Biden then invited Mohan to speak, promising to "be quiet" himself.
"So, my path actually started way back when I was a child, watching my first episode of Star Trek," Mohan said. "In addition to those fantastical scenes of space, what really captured my attention was this really close-knit team who was working together, manipulating this technological marvel with the sole purpose of exploring space and understanding new things and seeking new life.
"You know, Perseverance is my first mission at JPL where I've gotten to work from the very beginning of formulation, all the way through operations, and it made me feel like I was part of that crew. Being able to work with this incredibly diverse, talented team that has become like a family, spending years creating our own technological marvel has been a privilege.
"You know, those last days and weeks leading up to landing-day, it was pretty smooth, but we were all still really nervous and, frankly, terrified until we got through those final seven minutes. To be able to call 'touchdown' safely, to see those first images come back from Mars, to see the place where we have never been able to go to on Mars before and go there - reach there for the express purpose of seeking out new life just made it feel like I was living in a dream.

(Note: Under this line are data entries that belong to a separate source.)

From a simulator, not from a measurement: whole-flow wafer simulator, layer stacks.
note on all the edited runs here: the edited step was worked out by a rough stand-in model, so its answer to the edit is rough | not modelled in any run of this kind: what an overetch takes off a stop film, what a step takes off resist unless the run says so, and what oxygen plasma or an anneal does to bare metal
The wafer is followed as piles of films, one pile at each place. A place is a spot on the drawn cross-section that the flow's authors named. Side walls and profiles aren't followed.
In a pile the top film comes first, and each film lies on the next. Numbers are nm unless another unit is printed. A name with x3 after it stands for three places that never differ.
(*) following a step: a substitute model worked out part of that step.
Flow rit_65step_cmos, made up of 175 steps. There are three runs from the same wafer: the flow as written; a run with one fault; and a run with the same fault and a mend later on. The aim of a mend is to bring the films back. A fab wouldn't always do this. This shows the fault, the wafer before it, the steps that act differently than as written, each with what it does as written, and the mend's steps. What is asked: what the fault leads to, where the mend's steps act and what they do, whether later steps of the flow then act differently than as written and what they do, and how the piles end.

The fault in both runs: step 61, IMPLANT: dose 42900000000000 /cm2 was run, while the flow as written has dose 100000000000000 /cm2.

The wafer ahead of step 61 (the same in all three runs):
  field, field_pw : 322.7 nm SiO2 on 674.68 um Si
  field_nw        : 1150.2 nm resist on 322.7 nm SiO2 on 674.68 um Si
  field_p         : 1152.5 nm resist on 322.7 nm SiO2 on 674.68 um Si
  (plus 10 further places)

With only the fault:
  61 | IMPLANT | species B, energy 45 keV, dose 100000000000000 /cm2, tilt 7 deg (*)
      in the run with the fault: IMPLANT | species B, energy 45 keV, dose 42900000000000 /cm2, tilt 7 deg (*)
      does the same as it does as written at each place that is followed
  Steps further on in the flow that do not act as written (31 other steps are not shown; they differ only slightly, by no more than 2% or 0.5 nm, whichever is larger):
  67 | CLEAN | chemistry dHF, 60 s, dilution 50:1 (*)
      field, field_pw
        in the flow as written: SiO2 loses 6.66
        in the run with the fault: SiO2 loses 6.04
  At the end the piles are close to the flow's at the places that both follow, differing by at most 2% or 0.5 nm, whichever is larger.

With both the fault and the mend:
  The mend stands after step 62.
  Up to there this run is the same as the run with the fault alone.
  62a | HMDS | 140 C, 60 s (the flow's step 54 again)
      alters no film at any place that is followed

"Now that the tremendous relief has passed for the team of being able to be there safely, all that's left is the excitement and the thrill of all the scientific discoveries that are yet to come and what Perseverance can actually find - and hopefully find those signs of past life on Mars."
"Touchdown confirmed," Mohan had said over the public announcement system on February 18 that was heard on live telecast around the world, as mission control JPL erupted in applause, with the personnel leaping to their feet.
She had gone on to say, "Perseverance safely on the surface of Mars, ready to begin seeking the signs of past life."
With those words, Mohan became an overnight sensation.
Mohan moved to the US with her parents when she was just one, and grew up in the Northern Virginia/ Washington, DC metro area. She graduated from Cornell University in mechanical and aerospace engineering and did her masters and PhD at MIT in aeronautics and astronautics.
Biden said on the Nasa call, "What you did, you restored a dose of confidence in the American people. They were beginning to wonder about us. They were beginning to wonder, are we still the country we always believed we were? You guys did it."
Biden turned his attention to Mohan, without mentioning her, underscoring his focus on diversity. "One of the reasons why we're such an incredible country is we're such a diverse country," he said.